Ever since the MEGA Magnus was announced, I knew I wanted one. I had a feeling that even on it's worst day, it would be the first useable blaster to come out of the MEGA range and actually have a use in game.
The keen eyed among you will know that we were the first to announce the MEGA Magnus' UK release date on our Facebook page. But with that came the sad confirmation that Europe would receive the grey trigger variant that we all feared.
In this article we will discuss the differences between the orange and grey triggers and scientifically determine how much of a difference there actually is.
Warning. Science Content!
EDIT: I should explain at this point, this article was written well over a year ago, just after the release of the Magnus. For some reason that is beyond me I never actually got around to publishing it.

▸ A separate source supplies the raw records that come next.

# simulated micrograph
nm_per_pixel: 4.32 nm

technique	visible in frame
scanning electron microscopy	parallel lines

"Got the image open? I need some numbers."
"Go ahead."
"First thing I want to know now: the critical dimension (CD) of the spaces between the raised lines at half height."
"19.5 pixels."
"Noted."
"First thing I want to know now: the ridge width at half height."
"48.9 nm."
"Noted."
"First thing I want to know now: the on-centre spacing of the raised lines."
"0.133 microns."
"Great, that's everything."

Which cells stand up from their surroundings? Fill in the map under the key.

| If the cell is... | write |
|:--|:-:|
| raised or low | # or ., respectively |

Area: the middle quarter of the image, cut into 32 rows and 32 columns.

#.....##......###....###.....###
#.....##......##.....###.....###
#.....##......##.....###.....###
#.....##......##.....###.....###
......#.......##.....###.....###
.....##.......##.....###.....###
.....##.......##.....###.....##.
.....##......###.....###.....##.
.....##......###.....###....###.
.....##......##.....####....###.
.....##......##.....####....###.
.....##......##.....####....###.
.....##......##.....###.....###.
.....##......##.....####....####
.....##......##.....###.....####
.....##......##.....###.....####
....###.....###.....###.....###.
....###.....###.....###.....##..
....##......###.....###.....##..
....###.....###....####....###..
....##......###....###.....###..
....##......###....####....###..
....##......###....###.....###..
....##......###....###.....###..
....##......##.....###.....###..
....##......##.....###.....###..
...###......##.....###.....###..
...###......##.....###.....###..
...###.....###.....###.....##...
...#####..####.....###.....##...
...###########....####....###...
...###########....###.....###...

Since the Orange vs. grey debate has popped up once again, I thought I'd share my investigations.
For those of you that don't know, some territories (mainly Europe and Australasia) have laws that specifically limit the energy transferred by projectiles for toys. The specifics of these rules are still unclear but it suffices to say that the MEGA blasters enjoyed in the US are too powerful to comply with these guidelines, hence, the MEGA blasters sold here in Europe are 'dialled back' and are noticeably wimpier than those found in the States. That is what is meant when people refer to 'varients' of NERF blasters such as the Magnus. The US version (the more powerful one) will have an orange trigger and the European one will have a grey trigger.
But what exactly is the difference between the two?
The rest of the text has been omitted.